Significant speedup with pyOMP

This simple function shows over 2x speedup (single threaded) when compiled with pyOMP versus plain Numba:

@mp.njit(fastmath=True)
def f0(nSteps):
  step = 1.0/nSteps
  sum = 0.0

  with openmp("parallel for reduction(+:sum) schedule(static)"):
    for j in range(nSteps):
      x = ((j-1)-0.5)*step
      sum += 4.0/(1.0+x*x)

  pi = step*sum
  return pi

I used Python 3.14.5, Numba 0.63.1 and pyOMP 0.5.1 on amd64 CPU. Interestingly, pyOMP version uses XMM and YMM registers in generated code 202 and 147 times respectively. Plain Numba version uses only XMM registers 51 times and its performance stays the same with new version 0.65.1. Full code is here: python-benchmarks/so-4-omp.py at main · pauljurczak/python-benchmarks · GitHub .

Unfortunately, the speedup on arm64 CPU is negligible.

1 Like

thank you very much, so now SIMD can be used through pyOMP
i shall test it, thanks
just to be sure: a little question
numba.njit → (parallel=True) → prange is broken with pyOMP loaded correct?
but numba.njit → range is working

I don’t think you can mix Numba and OpenMP parallel expressions, but I’m not an expert. Choose one or the other.

ok, it was just a quick test. no problem
Something that i always was missing in Numba
hybrid offloading the cpu+gpu together at the same time
even “naive” dividing the job half/half = no dynamical chunking
just naive dividing the job between the cpu and gpu
is something like this “ever” possible?

OpenMP has a task concept. Tasks can be run in parallel, some on the host, some on the devices. I don’t know if pyOMP supports this. Test it out and let us know if it does.

@kh-abd-kh

Something that i always was missing in Numba
hybrid offloading the cpu+gpu together at the same time
even “naive” dividing the job half/half = no dynamical chunking
just naive dividing the job between the cpu and gpu
is something like this “ever” possible?

I’ve seen some research into this direction (with working code) at my company. They were looking for a good use case. If you have one, feel free to drop a link here or write me a direct message.

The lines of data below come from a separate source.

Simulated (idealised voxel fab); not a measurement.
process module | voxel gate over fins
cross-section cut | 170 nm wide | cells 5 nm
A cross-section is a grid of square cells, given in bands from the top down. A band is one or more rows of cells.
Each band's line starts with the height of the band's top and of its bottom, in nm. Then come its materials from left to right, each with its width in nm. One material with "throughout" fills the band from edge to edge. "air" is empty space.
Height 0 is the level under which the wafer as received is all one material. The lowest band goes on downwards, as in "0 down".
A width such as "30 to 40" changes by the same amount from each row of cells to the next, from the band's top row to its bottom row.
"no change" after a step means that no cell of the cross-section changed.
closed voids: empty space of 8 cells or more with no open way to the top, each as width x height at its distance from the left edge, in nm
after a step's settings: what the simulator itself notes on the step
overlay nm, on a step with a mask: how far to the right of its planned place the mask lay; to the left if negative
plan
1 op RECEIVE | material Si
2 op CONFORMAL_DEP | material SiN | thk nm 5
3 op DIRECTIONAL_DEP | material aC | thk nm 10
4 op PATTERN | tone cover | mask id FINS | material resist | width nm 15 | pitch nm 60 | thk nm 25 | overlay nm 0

I can do it case by case but using C
a-compile the library into cpu and gpu
b-use C fork/join by hand
but i want a universal dynamical solution
I am doing it for something called Riemann Theta multigenus case higher than g=9
up to g=9 it is ok gpu but i hope to get more by distributing the load over cpu/gpu

Do it by hand in C is possible but universal wrapper with dynamical load distribution
is the challenge, of course it needs first a pre-run for timing
thanks any way